Creating Board Retreat Opportunities

Spring cleaning, annual physicals, board retreats.  What do these things have in common?  Admit it, your first thought wasn’t completely positive.  On one hand, they can all be viewed as obligatory tasks to be endured once a year.   Some may see them as arduous, tedious, even uncomfortable.

But what if we chose to look at them as opportunities.  bright future aheadOpportunities to evaluate our health, our assets, what’s working well and what’s not – in our homes, our bodies and our organizations.  And, with that assessment we could plan for the future, fix what’s broken, and build upon our successes.

I’ve attended more than 50 board retreats over the years.  I’ve seen good ones, not so good ones, short ones, long ones, retreats focused on training and others built around strategic planning, but most of all I’ve seen missed opportunities.

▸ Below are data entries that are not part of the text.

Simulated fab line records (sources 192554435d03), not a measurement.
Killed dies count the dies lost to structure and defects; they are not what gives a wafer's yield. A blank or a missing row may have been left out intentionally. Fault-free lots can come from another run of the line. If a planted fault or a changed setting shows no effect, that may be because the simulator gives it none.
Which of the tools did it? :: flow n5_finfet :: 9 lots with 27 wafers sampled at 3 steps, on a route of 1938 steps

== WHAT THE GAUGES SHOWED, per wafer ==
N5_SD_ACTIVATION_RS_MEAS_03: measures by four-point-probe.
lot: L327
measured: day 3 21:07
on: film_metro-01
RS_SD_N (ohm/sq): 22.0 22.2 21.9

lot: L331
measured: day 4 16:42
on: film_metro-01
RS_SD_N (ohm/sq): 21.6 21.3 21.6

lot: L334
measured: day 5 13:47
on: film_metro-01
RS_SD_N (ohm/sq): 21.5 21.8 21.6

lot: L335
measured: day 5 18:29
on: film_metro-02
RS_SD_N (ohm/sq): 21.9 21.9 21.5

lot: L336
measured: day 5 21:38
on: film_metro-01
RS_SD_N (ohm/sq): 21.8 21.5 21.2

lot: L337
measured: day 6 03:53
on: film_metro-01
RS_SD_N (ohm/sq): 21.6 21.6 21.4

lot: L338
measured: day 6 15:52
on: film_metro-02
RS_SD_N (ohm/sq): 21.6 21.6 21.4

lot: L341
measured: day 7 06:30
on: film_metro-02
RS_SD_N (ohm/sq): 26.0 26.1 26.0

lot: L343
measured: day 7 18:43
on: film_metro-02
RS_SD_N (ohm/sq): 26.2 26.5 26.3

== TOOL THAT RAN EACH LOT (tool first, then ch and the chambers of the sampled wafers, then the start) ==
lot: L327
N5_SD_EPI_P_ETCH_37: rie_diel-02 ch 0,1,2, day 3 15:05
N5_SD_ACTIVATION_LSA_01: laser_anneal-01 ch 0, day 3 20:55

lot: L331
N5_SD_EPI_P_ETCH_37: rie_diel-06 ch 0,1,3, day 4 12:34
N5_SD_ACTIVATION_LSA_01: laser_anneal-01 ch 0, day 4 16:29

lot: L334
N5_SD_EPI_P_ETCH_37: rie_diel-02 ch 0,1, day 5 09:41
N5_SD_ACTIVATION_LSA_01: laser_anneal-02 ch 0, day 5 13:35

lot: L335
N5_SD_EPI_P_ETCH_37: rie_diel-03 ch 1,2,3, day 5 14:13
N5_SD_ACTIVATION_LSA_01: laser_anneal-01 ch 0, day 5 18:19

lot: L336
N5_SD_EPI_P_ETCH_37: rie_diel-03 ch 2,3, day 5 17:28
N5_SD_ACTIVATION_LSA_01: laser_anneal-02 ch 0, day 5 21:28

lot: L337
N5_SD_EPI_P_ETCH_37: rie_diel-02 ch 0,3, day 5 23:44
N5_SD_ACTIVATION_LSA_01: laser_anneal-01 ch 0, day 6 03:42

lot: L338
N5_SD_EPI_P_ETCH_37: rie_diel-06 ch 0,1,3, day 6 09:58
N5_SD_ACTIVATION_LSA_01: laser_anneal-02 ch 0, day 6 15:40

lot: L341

As you prepare to make this year’s board retreat the best, most productive and inspiring ever, here are a few Dos and Don’ts to keep in mind:

  • Don’t procrastinate.  This is too important to wait until the last minute and throw something together.  This is an opportunity and you’ll only get out of it what you put into it.  Find a special place to hold the retreat, different from where you hold your regular board meetings.  Put together an ad hoc committee of board members, or use your executive committee, to develop the retreat objectives and provide input on the agenda.
  • Do be intentional and strategic.  Avoid the “we always have it the third week of March” mentality.  Your retreat shouldn’t be an obligation.  If the usual timing doesn’t make sense, change it.  The retreat should be held at the most strategic time possible, when it can have the greatest effect on your organization’s priorities.  Your  board members want to feel like their time is being used as effectively as possible.  By being intentional and strategic you ensure that’s the case.
  • Don’t forget the heart.  It’s critical to be productive during your retreat and part of your strategy should be reminding participants what really brought them there.  Invite a recipient of your services or a program staff to share their firsthand experience of your organization’s impact.  Board members join because of their passion for your mission, but we sometimes forget to keep that passion ignited and your retreat is a great place to do that.
  • Do be brave.  Retreats are an opportunity to address challenges that may be holding your organization or your board back.  Don’t shy away from tough discussions.  If participation in fund development or meeting attendance have been issues, make time at the retreat for the board to discuss how to overcome these challenges as a team.  It can be helpful to bring in an impartial facilitator to ensure these discussions are productive.
  • Don’t make Jack a dull boy.  As in all work and no play… Build in down time where board members have a chance just to talk and get to know each other better.  Your board is a team and that team will function better if they feel like they know and trust one another.  Maybe leave lunch open with no agenda or plan a cocktail hour at the end of the day.
  • Don’t lose momentum.  A critical part of the retreat will be creating concrete, actionable follow-up items for the board as a whole and as individuals.  One of the most common frustrations related to board retreats is around the lack of follow-through.  If you have applied the previous dos and don’ts, your board members will most likely leave your retreat feeling enthusiastic and excited for the future.  But without consistent follow-up and a well-developed plan, that enthusiasm will fade overtime.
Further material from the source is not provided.